Like any collection of short stories, this one is a mixed bag. Martin Edwards is, of course, an expert in the stories and authors selected here, but as with his other selections, and indeed any other selection, his tastes and favourites are somewhat different to mine.

And, let’s not forget that some authors are better at writing short stories than others. The authors selected for this collection seem to represent some of the big names of mystery writing, but not necessarily the ones who were good at shorts.


The Blue Carbuncle (Arthur Conan Doyle) – 5*

One of my all-time favourites.

Parlour Tricks (Ralph Plummer) – 3*

Quick and fun but not difficult to solve.

A Happy Solution (Raymond Allen) – 2.5*


The Flying Stars (G.K. Chesterton) – 3.5*

Ah, Father Brown, you observer of human frailty. Far superior to old biddy Marple but quite quaint … unless you happen to catch the BBC tv series or the 1960s German adaptation.

Stuffing (Edgar Wallace) – 4*

Typical Wallace humour, I’d say.

The Unknown Murderer (H.C. Bailey) – 3.5*

Dark and unsettlingly evil.

The Absconding Treasurer (J. Jefferson Farjeon) – 2*

This one just felt like a rushed listing of plot points and character names.

The Necklace of Pearls (Dorothy L. Sayers) – 4*

A fun Christmas country house jewel theft story.

The Case if Altered (Margery Allingham) – 3.5*

A fun Christmas country house espionage story.

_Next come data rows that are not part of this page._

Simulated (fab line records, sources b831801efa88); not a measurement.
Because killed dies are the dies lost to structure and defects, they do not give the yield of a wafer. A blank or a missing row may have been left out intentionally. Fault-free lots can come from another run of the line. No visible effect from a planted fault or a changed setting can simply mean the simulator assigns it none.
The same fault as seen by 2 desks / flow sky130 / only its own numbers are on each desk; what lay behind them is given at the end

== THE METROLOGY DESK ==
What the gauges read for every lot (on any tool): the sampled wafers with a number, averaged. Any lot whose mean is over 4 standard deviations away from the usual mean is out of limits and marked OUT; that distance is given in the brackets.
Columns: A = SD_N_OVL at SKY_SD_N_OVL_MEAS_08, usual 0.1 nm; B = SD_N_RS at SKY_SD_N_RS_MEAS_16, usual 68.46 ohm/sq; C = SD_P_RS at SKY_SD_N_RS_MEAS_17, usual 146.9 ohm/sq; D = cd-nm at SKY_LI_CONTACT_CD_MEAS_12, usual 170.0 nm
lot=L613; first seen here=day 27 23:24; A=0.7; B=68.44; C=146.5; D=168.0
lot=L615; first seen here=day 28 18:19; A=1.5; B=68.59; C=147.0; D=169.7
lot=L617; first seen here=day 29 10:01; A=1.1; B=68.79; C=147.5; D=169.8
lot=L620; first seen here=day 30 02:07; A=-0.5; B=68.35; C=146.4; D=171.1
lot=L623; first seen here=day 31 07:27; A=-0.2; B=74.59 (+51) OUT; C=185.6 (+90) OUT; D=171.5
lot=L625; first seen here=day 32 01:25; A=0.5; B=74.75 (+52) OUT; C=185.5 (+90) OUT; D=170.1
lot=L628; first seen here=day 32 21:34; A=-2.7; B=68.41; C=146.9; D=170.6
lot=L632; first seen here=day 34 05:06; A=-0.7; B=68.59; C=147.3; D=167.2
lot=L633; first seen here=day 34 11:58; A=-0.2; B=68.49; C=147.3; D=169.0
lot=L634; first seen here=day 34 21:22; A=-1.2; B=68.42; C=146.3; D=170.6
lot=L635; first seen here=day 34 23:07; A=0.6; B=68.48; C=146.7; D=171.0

Waxworks (Ethel Lina White) – 4.5*

Waxworks turned out to be brilliant, tho probably better at home in a horror collection.

Cambric Tea (Marjorie Bowen) – 2.5*

Meh. Great concept but too drawn out. I guess, the length meant to give time for the suspicions to develop and linger, but it didn’t quite work for me. Also, I had predicted the ending rather early on.

The Chinese Apple (Joseph Shearing) – 2*

This one just did not grab me at all. In fact, I had to read several paragraphs two or three times, and still managed to fall asleep.

A Problem in White (Nicholas Blake) – 2.5*

I should have enjoyed this one more than I did – we had a number of clues to solve the puzzle and I loved the setting: starting on a train and with a background story of a great train robbery. (And I actually had to imagine P.D. with the voice of Sean Connery – until he said he was “English on the outside, Scotch on the inside”…).

However, this one struck me as one where the author wanted to let us know how incredibly clever he is, and that dampened my enjoyment.

The Name on the Window (Edmund Crispin) – 3*

This was an interesting one, but then I do love a locked room mystery.

Beef for Christmas (Leo Bruce) – 3*

Much like The Name on the Window, this one was fun, even tho it bears a remarkable resemblance to a certain story featuring a certain Belgian gent.